Find it! Power strips

What are the culprit devices? Those that have remote controls, timers, instant-on features, clocks, microprocessors, and memories are all affected.

Before you buy

Power strips make the most sense where you've got a group of electronics or appliances close together, like all the power cords used for your TV, set-top boxes, DVDs, your stereo system, or computer set up. Read the owner's manuals first, especially with TVs, to make sure really being turned off won't affect the product performance. Some TVs may need to remain plugged in so they can download program guides. If one device must be kept on, plug it into a wall outlet or separate power strip.

Installing power strips help you go green because...

  • By pushing the switch to off on your power strips, you'll reduce or eliminate your household's phantom electricity load.

American households use about 43 billion kWh of electricity annually to power appliances and electronics that are turned off.[1] This stealthy electricity use sends more than 87 billion pounds of heat-trapping carbon dioxide sky high annually and costs Americans almost $6 billion each year.[2]

On an individual basis, vampire energy amounts to approximately 5 to 10 percent of a home's electricity use.[2] That may not sound like a lot, but if you could get back that 10 percent of electricity that gets sucked from the power grid, it would be like getting a month or so of free electricity.[3] Or it would be like keeping the pollution from more than 6 million cars out of the air.[4]

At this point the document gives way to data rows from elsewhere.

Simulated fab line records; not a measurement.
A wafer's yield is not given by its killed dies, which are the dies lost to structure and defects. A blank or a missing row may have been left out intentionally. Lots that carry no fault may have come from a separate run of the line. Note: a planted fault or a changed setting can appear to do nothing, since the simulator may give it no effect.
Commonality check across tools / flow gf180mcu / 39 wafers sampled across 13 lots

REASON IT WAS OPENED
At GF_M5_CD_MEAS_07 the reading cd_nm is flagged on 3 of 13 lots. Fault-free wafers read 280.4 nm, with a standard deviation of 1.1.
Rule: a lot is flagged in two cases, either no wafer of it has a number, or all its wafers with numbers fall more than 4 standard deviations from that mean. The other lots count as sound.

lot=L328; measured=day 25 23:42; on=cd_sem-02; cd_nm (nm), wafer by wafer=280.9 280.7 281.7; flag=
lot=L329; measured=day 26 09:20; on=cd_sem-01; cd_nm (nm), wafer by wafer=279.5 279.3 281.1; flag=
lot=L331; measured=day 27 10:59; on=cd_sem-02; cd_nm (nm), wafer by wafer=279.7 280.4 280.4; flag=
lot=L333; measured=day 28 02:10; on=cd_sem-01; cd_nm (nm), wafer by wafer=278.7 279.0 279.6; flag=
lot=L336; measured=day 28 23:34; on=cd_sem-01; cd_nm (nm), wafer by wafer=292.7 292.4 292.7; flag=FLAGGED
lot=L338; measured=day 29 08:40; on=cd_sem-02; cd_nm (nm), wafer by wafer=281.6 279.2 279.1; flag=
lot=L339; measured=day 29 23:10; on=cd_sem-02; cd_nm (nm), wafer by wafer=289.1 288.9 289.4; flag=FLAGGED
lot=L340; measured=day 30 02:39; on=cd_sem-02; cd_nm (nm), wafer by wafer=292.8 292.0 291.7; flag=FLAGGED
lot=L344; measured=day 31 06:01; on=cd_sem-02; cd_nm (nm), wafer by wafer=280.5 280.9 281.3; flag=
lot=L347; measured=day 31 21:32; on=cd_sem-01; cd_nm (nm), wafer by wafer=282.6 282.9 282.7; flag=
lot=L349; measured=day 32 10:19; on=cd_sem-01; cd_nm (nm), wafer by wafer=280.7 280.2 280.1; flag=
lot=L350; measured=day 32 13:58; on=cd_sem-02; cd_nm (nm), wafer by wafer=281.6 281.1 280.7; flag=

Chargers for all kinds of devices, including cell phones, digital cameras, iPods, and other music players and power tools, use power as long as they're plugged in. Among the biggest offenders are cable boxes, dishwashers, security systems, DVDs, VCRs, and televisions.[4] Americans spend $750 million on electricity use in televisions that are turned off.[1] In a typical US home, a quarter of the electricity used to juice up electronics is expended during the products' down time.[5]